When we listened to Lawrence Liang during the AsiaSource Camp in Bangalore, India about the politics of copy, I did not realize he was himself a lawyer. He is part of the Alternative Law Forum (ALF), an NGO in India that deals with a vast array of themes not normally touched by mainstream lawyers.
I know that activist lawyers are an increasing tribe in the globe, particularly in Asia. In the Philippines, for example, we have Free Legal Assistance Group (FLAG), which was established during the heyday of the Marcos regime. FLAG has gradually ‘repackaged’ itself from being associated with the human rights violations under the Marcoses to dealing with economic, social and cultural rights. FLAG has ‘mainstreamed’ itself in the human rights community of the present times.
These groups, thinking of themselves as part of the movement to change society (for the better, of course), formed in 1990 a network called Alternative Law Group (ALG). Says LRC-KSK: “From a handful of legal non-governmental organizations, the network had now grown to include twenty-four (24) progressive institutions geared towards providing alternative or developmental legal service addressing the needs of the marginalized sectors of society. These legal organizations have distinct programs for developmental, alternative, feminist or strategic and political legal interventions as a means to empower the disadvantaged.”

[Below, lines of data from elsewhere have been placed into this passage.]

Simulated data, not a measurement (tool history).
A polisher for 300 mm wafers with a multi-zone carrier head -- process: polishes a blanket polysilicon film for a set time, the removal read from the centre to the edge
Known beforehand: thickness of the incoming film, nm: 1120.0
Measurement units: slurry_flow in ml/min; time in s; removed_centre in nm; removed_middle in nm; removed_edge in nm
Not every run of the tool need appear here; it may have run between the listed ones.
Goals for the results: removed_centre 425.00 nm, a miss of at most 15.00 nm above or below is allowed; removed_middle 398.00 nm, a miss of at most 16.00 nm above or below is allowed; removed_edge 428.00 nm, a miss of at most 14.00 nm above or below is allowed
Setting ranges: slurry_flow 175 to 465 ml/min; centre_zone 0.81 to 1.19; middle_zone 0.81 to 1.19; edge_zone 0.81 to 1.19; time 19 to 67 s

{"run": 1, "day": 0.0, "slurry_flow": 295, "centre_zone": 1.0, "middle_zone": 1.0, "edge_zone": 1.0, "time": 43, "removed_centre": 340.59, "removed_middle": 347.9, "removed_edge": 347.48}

I have taken alternative lawyering for granted until I listened to Liang. And he broadened my perspective of what an activist lawyer can do for the society. As I said, an activist lawyer can tread a path that a regular/mainstream lawyer fears. So Liang is one of those tackling the issue of intellectual property from the perspective of the common folks. He has Filipino counterparts like Attorneys JJ Disini and Bong Dizon.
We also have what we call feminist lawyers, who are mostly employed in NGOs. But several have made a name for themselves already like Atty. Katrina Legarda.
The topic reminds me of a work colleague who has proposed a concept that is called radical lawyering. He said that it was high time that PEACE engaged in a legal and paralegal service program that thinks out of the box, embarking on non-conventional methods that work not merely for the individual clients or client communities but for society as a whole. Radical lawyering transcends the bounds of national law invoking human rights internationally recognized. Radical lawyering is a way to go in a society run practically by the elite. Gradually, the radical-lawyering proposal has hewed the program that PEACE now has. Since three years ago, we have tinkered with and gradually implemented the strategy called ‘rightful resistance’, which draws from the experience of the Philippine peasant movement and that from the Rural China.